The sun had set, and I was walking across the vast, empty asphalt expanse that is the Hawthorne parking lot after hours. The races had ended over an hour before. It was only in such desolation that my excitement over the ninth race today finally felt warranted.
The nightcap is the Super High Five race, which means it typically boasts the biggest field of the day. That means it is typically a beaten $5,000 or even $4,000 claimer, since so many horses fit those conditions. Today’s was a little different: a maiden special weight for Illinois-bred fillies ages three and up. The uptick in racing level alone could not justify that sort of excitement. After all, it was hard for me to be more excited than I was to see Mischief N Mayhem hit the track on Saturday, and that race was a $5,000 beaten claimer.
What I already knew was strange was the very specific excitement about a race in which I had no raging horse crush. There was no daughter of Curlin in the field, no daughter of Fort Prado, no second-time starter who had stolen my heart in the paddock last out.
There were a couple of as yet unraced half-siblings to well-known Illinois-breds in the race. Wildwood Silk is half to I Got It All, who just ran third behind Golden Lad and Ride On Curlin in the Essex. Tam is half to Kepi, an ultra-consistent racemare who has won a pair of state-bred stakes and is currently working toward her seven-year-old debut. At first it seemed like this might be it, but I know better than to let myself get too excited about half-siblings before they have raced yet. As useful as it is as a hook to get others interested in a race, a voice in the back of my head always taunts me when I bring it up. After all, if that were any kind of reliable indicator, the names Ms Deep Cover and Comic Hero would be the stuff of legend.
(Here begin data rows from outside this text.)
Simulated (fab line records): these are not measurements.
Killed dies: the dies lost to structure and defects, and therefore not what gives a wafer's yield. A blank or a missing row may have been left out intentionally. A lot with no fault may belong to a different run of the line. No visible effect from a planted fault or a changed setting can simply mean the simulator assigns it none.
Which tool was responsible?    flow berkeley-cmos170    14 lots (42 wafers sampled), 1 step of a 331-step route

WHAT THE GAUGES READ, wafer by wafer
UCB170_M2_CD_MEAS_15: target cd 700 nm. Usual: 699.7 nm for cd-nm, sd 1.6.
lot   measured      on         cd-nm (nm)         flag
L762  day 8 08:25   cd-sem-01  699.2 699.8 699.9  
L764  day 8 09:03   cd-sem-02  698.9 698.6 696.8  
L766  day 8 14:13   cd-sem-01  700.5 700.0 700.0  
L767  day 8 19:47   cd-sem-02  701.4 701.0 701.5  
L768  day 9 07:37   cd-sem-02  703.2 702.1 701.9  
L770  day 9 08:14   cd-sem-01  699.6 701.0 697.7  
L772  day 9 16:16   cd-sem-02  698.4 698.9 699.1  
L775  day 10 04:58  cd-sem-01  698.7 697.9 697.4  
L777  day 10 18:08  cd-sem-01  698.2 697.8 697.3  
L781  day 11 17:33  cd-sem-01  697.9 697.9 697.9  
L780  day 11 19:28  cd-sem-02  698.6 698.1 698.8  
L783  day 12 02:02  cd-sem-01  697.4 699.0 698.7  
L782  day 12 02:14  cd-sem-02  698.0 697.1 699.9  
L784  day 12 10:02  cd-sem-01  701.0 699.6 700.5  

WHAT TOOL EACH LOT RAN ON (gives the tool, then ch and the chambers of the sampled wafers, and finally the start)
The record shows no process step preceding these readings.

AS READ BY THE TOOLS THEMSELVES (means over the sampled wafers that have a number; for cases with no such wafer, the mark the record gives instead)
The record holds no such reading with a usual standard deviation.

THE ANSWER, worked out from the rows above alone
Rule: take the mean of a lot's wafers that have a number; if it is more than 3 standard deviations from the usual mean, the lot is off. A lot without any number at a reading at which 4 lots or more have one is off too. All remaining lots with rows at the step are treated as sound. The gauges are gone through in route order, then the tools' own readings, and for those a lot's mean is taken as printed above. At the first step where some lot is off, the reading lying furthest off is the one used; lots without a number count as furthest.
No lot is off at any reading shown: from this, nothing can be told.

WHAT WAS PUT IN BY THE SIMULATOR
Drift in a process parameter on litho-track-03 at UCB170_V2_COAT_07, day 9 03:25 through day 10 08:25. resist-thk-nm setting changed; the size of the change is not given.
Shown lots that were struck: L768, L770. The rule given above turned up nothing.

It was only on the walk out that my excitement for the race justified itself. I ran back through the race in my mind. Wildwood Silk won it impressively by a dozen lengths. Though the rail bias helped, she looked so poised in the paddock and ran so confidently that it could not have been just the track that got her home a dozen lengths in front. Watching her cross the wire, it was impossible to avoid mentally penciling her in for next month’s Pretty Jenny Stakes.
Even though Wildwood Silk won by so much, this was a legitimate maiden special weight field, especially for the state-bred ranks. The other two first-time starters merit a close eye. Tam, who looked bit more interesting at two turns on paper, ran a surprisingly good race for a six-furlong dirt sprint. She finished a clear second…far behind Wildwood Silk, but with daylight behind her and third-place Precious Abbey. Even the other first-time starter, Dayin Deauville, could improve with a better post draw or a day with a bit less rail bias. Her worktab suggested she could hold her own with stablemate Wildwood Silk, and she remained interested enough to pass horses late. The three first-timers, all sophomores, had all held their own against a field that included older.
Last year’s two-year-old filly division had a pair of shining stars. Timeaday won the Showtime Deb Stakes convincingly, finished third in an open AOC against males, and won an open allowance against fillies. Tizgorgeous outgamed Razamajazil to take the Pat Whitworth Illinois Futurity and had finished a clear second in the Showtime Deb.
Beyond Timeaday and Tizgorgeous, the rest of the crop looked about as far back as Rock Shandy was compared to Dortmund and Firing Line in the Robert B. Lewis last month. The division’s depth was so questionable that my third-place vote on the Illinois Champions ballot went to an open allowance winner at Keeneland, Prado’s Sweet Ride. It was not her fault that there was no turf stakes for state-bred juveniles. She successfully took her show on the road, and prevailed over open company. I stand by that vote. Even so, I wish there had been a bit more stakes-level success beyond the two heavyweights of the division.
Therein lied the significance of today’s Hawthorne ninth. With as sparse as the juvenile fillies division in Illinois looked last year, a new year has come. Three-year-old fillies are coming out of the woodwork, and the group should be more competitive this year.
I cannot wait to see Tizgorgeous make her three-year-old debut, or for Timeaday to (hopefully) make her way back to Chicago from Oaklawn to race around Chicago again. However, the upper-crust Illinois-bred races will not be as exciting without legitimate contenders for them to face. Worthy Illinois-bred adversaries will make their return more fun, and today’s race suggested that sharp new contenders await.